[release/2.7] Fix SDPA skip logic (#2281)

AmdSampsa · pragupta · commit eb3431b4f176 · 2025-07-29T13:01:24.000Z
fixes https://ontrack-internal.amd.com/browse/SWDEV-522391 for PT 2.7 (cherry picked from commit df38cca)
diff --git a/test/inductor/test_aot_inductor.py b/test/inductor/test_aot_inductor.py
@@ -32,9 +32,10 @@
 from torch.testing import FileCheck
 from torch.testing._internal import common_utils
 from torch.testing._internal.common_cuda import (
+    PLATFORM_SUPPORTS_FLASH_ATTENTION,
+    PLATFORM_SUPPORTS_FP8,
+    PLATFORM_SUPPORTS_MEM_EFF_ATTENTION,
     SM80OrLater,
-    SM90OrLater,
-    PLATFORM_SUPPORTS_FLASH_ATTENTION
 )
 from torch.testing._internal.common_device_type import (
     _has_sufficient_memory,
@@ -1367,7 +1368,12 @@ def forward(self, q, k, v):
         self.check_model(Model(), example_inputs)
 
     @unittest.skipIf(not SM80OrLater, "bfloat16 only supported in sm80+")
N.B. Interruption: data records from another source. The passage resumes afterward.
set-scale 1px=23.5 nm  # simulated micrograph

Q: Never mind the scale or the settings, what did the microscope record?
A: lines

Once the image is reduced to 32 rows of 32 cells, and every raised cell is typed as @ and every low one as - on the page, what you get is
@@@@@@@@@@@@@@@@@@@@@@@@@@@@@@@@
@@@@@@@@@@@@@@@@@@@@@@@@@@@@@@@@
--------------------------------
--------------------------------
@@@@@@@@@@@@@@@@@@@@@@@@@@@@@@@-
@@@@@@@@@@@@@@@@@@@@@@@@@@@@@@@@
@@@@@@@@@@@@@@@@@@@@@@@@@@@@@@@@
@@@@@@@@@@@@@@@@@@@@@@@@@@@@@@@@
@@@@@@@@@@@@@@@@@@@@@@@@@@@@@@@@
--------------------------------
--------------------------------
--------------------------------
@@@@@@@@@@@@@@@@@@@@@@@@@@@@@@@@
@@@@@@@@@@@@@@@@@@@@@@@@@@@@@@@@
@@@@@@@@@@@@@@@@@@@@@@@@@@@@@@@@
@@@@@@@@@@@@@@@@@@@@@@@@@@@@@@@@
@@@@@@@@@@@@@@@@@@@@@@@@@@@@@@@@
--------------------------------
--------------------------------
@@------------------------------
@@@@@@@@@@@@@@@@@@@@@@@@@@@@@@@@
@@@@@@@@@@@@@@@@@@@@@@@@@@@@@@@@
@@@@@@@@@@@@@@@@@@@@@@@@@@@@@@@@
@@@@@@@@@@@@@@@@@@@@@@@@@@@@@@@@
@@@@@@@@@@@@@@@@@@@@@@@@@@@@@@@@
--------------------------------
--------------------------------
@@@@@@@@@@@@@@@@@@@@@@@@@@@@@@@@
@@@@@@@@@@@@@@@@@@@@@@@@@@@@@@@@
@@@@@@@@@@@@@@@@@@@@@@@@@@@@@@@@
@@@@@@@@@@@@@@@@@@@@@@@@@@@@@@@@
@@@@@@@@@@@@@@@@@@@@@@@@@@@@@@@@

-    @unittest.skipIf(not PLATFORM_SUPPORTS_FLASH_ATTENTION, "Some archs don't support SDPA")
+    @unittest.skipIf(
+        # for archs where this isn't lowered to flash attention, the math
+        # backend will be used and it doesn't work for bfloat16
+        not PLATFORM_SUPPORTS_FLASH_ATTENTION,
+        "Some archs don't support SDPA with bfloat16",
+    )
     def test_sdpa_2(self):
         class Model(torch.nn.Module):
             def __init__(self) -> None:
@@ -1620,7 +1626,9 @@ def forward(self, values, repeats, mask, embeddings, x, y, z, lst):
         self.check_model(Repro(), example_inputs, dynamic_shapes=spec)
 
     @skipIfXpu(msg="_scaled_dot_product_flash_attention is not supported on XPU yet")
-    @unittest.skipIf(not PLATFORM_SUPPORTS_FLASH_ATTENTION, "Some archs don't support SDPA")
+    @unittest.skipIf(
+        not PLATFORM_SUPPORTS_FLASH_ATTENTION, "Some archs don't support flash SDPA"
+    )
     def test_fallback_kernel_with_symexpr_output(self):
         if self.device != GPU_TYPE:
             raise unittest.SkipTest("requires GPU")
@@ -4179,7 +4187,9 @@ def grid(meta):
             dynamic_shapes=dynamic_shapes,
         )
 
-    @unittest.skipIf(not PLATFORM_SUPPORTS_FLASH_ATTENTION, "Some archs don't support SDPA")
+    @unittest.skipIf(
+        not PLATFORM_SUPPORTS_MEM_EFF_ATTENTION, "Some archs don't support mem eff SDPA"
+    )
     def test_scaled_dot_product_efficient_attention(self):
         if self.device != GPU_TYPE:
             raise unittest.SkipTest("requires GPU")
diff --git a/test/inductor/test_torchinductor.py b/test/inductor/test_torchinductor.py
@@ -11538,6 +11538,9 @@ def fn(q, k, v):
 
     @xfail_if_mps_unimplemented
     @expectedFailureXPU
+    @unittest.skipIf(
+        not PLATFORM_SUPPORTS_MEM_EFF_ATTENTION, "Some archs don't support mem eff SDPA"
+    )
     def test_scaled_dot_product_efficient_attention(self):
         if self.device == "cpu":
             raise unittest.SkipTest(f"requires {GPU_TYPE}")